Federer’s Remarkable 2017 Run

Federer’s resurrection since the beginning of 2017 has been nothing short of remarkable. After suffering three grand slam final losses to Djokovic since 2014, another semi-final loss at the Australian Open last year, and finally a Wimbledon semi-final to Raonic, he pulled out of the rest of 2016 with an injury.

At that point, I think most people thought he had missed his chance to win the elusive 18th slam. I for one did. I knew he would always be a threat as long as he played but the last thing I expected was for him to win the first slam he competed in after a six-month break.

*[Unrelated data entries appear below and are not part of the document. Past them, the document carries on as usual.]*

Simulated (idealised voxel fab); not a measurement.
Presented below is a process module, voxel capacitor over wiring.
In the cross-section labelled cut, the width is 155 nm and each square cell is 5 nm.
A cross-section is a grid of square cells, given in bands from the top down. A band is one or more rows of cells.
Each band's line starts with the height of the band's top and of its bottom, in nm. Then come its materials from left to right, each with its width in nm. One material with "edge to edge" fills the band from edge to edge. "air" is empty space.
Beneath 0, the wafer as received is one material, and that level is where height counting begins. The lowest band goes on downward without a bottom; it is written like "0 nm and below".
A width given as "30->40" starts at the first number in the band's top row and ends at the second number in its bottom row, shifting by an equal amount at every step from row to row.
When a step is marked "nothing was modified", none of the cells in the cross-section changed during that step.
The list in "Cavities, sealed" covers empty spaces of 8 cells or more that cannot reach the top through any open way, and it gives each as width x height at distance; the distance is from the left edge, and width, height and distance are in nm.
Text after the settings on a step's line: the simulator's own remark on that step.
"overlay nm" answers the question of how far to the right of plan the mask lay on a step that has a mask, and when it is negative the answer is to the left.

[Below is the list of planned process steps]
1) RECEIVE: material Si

Granted, the change is court speed in Melbourne played a key role in him winning the title but it was still a remarkable turn of events. It seemed too good to be true almost, especially with him defeating his nemesis from a break down in the fifth set.

You couldn’t make it up. But it happened and now Federer continued in the same remarkable fashion by winning the Indian Wells/Miami double. All of this at the age of 35, an age at which most tennis players are either heavily declined or retired.

What gives? Some have attributed his run to doping. Unfortunately, with the poor doping controls and the capitalist culture where corruption is rampant one can’t just dismiss these allegations off the bat if one is objective and honest.

It sure is tempting to believe that given such a remarkable and peRFect script. When Federer was losing to Djokovic and others in slams in the last few years Fedfans always used the excuse of his lack of stamina due to age.

What happened to that narrative after Federer won three five-set matches to win the Australian Open or to complete the Indian Wells/Miami double spanning three weeks which included two brutal three-set matches in Miami’s oppressive heat?

Certainly, a case for doping can be made in this situation and the behavior of Fedfans provide even more incentive for it. But since I am unbiased and objective(unlike them) I believe in innocent until proven guilty.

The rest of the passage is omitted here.